* Edit Jan 2021: I recently completed a YouTube video covering topics in this post:

In the last lesson we learned that Python can act as a powerful calculator, but numbers are just one of many basic data types you'll encounter in data analysis. A solid understanding of basic data types is essential for working with data in Python.

Integers

Integers or "ints" for short, are whole-numbered numeric values. Any positive or negative number (or 0) without a decimal is an integer in Python. Integer values have unlimited precision, meaning an integer is always exact. You can check the type of a Python object with the type() function. Let's run type() on an integer:

In [1]:

type(12)

Out[1]:

int

Above we see that the type of "12" is of type "int". You can also use the function isinstance() to check whether an object is an instance of a given type:

In [2]:

# Check if 12 is an instance of type "int"

isinstance(12, int)

Out[2]:

True

The code output True confirms that 12 is an int.
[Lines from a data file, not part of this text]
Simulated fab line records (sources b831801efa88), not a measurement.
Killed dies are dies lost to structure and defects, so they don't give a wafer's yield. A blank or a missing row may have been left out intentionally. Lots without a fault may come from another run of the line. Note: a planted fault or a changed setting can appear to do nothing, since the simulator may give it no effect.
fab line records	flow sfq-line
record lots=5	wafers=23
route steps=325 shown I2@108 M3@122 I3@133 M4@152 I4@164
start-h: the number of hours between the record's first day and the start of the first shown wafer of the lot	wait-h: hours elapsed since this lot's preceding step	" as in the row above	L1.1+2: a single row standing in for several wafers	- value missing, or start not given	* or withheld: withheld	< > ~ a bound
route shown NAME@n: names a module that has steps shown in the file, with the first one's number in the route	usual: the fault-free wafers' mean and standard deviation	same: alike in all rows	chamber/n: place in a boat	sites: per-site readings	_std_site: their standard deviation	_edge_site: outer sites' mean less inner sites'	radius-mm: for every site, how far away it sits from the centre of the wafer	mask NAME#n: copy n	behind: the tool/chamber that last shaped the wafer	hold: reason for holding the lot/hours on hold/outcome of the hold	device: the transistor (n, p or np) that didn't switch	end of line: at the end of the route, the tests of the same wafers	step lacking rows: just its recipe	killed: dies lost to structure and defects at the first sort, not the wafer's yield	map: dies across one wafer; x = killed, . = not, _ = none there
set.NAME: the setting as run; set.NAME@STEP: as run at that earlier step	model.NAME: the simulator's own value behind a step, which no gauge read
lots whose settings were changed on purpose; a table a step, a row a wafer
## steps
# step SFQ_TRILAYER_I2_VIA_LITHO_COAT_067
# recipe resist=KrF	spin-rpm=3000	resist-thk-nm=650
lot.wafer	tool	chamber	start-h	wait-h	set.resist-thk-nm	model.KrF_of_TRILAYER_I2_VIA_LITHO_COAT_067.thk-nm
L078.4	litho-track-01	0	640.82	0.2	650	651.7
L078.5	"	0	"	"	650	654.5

Integers support all the basic math operations we covered last time. If a math operation involving integers would result in a non-integer (decimal) value, the result is becomes a float:

In [3]:

1/3  # A third is not a whole number*

Out[3]:

0.3333333333333333

In [4]:

type(1/3)  # So the type of the result is not an int

Out[4]:

float

*Note: In Python 2, integer division performs floor division instead of converting the ints to floats as we see here in Python 3, so 1/3 would return 0 instead of 0.3333333.

Floats

Floating point numbers or "floats" are numbers with decimal values. Unlike integers, floating point numbers don't have unlimited precision because irrational decimal numbers are infinitely long and therefore can't be stored in memory. Instead, the computer approximates the value of long decimals, so there can be small rounding errors in long floats. This error is so minuscule it usually isn't of concern to us, but it can add up in certain cases when making many repeated calculations.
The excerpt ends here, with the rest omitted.